Wu Xiaobang was a famous dancer in modern
and contemporary China. As a professional dancer, he struggled his whole life to
perfect dance and linked his life closely with the fate of the nation.
Wu Xiaobang was born in 1906 in a well-off
family in Suzhou, a city in east China. From 1929 to 1932, he went to Japan
three times and learned ballet and modern dance from Masao Takada, Tacaya Eguchi
and Misako Miya. Not constrained by his teachers, Wu paid much attention to the
scientific training of bodies. He also attached great importance to the study of
traditional arts and national Culture.
When he came back, he established a dance
school in Shanghai and held two exhibitions respectively in 1935 and 1937. His
major dancing programs included Puppet, Funeral Procession,
Little Clown, Night of the Pujiang River and Yearning for
Peace, which directly reflected social reality. His advocacy of dancing for
life, like a cool breeze, lashed against the pornographic and poor taste dance
styles flooding Shanghai at that time.
During the Anti-Japanese War, Wu Xiaobang
stepped out of his own ivory tower of arts and plunged himself into the national
liberation movement. During this period, he visited many places and composed
nearly 100 timely and inspiring works to fight against fascism and feudal ethics
and arouse common people. Typical representative pieces of Wu during that period
included the solo dance March of the Volunteers in 1937 produced from a
song of the same title by Nie Er and the group dance Song of the
Guerrillas in 1938 produced from a song of the same title by He Luting.

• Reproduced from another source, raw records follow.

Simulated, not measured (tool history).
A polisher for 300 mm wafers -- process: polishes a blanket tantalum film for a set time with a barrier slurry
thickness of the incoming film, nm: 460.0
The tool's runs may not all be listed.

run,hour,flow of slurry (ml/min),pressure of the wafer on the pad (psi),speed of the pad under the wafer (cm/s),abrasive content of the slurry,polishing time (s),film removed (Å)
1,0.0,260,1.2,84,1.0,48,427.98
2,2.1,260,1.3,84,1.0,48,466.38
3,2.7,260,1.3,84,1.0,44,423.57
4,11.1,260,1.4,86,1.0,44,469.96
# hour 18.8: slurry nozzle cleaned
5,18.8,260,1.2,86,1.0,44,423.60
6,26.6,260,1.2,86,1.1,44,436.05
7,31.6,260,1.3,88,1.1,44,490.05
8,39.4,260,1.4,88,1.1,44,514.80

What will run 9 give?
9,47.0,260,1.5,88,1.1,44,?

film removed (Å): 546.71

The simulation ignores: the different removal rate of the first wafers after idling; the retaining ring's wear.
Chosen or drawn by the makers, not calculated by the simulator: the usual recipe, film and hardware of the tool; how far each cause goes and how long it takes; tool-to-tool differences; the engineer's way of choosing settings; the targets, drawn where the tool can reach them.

Audiences at each performance were excited and shared a bitter hatred of the
enemy. As he wrote in his memoirs, "Only when a man is filled with enthusiasm
and devotedness, can he get such a magical power".
In 1945, with the support of Premier Zhou
Enlai, he and his wife Sheng Jie (also a dancer) went to Yan'an and later to
other places with the army. He became braver as a soldier and more sensitive as
an artist.
After the founding of the People's Republic
of China, Wu Xiaobang mainly devoted himself to teaching theoretical study and
art management. In the 1960s, he set up the Tianma Dance Art Studio
combining teaching, producing and performing into one and dedicated himself to
the exploration of Chinese modern dance and new classical dance.
In the 1980s, he started the first Dance
Department in the Chinese Academy of Art, which endows master or doctor's
degrees in dance. He also published many articles talking about dance science.
Wu is generally recognized as a master of the modem Chinese dance.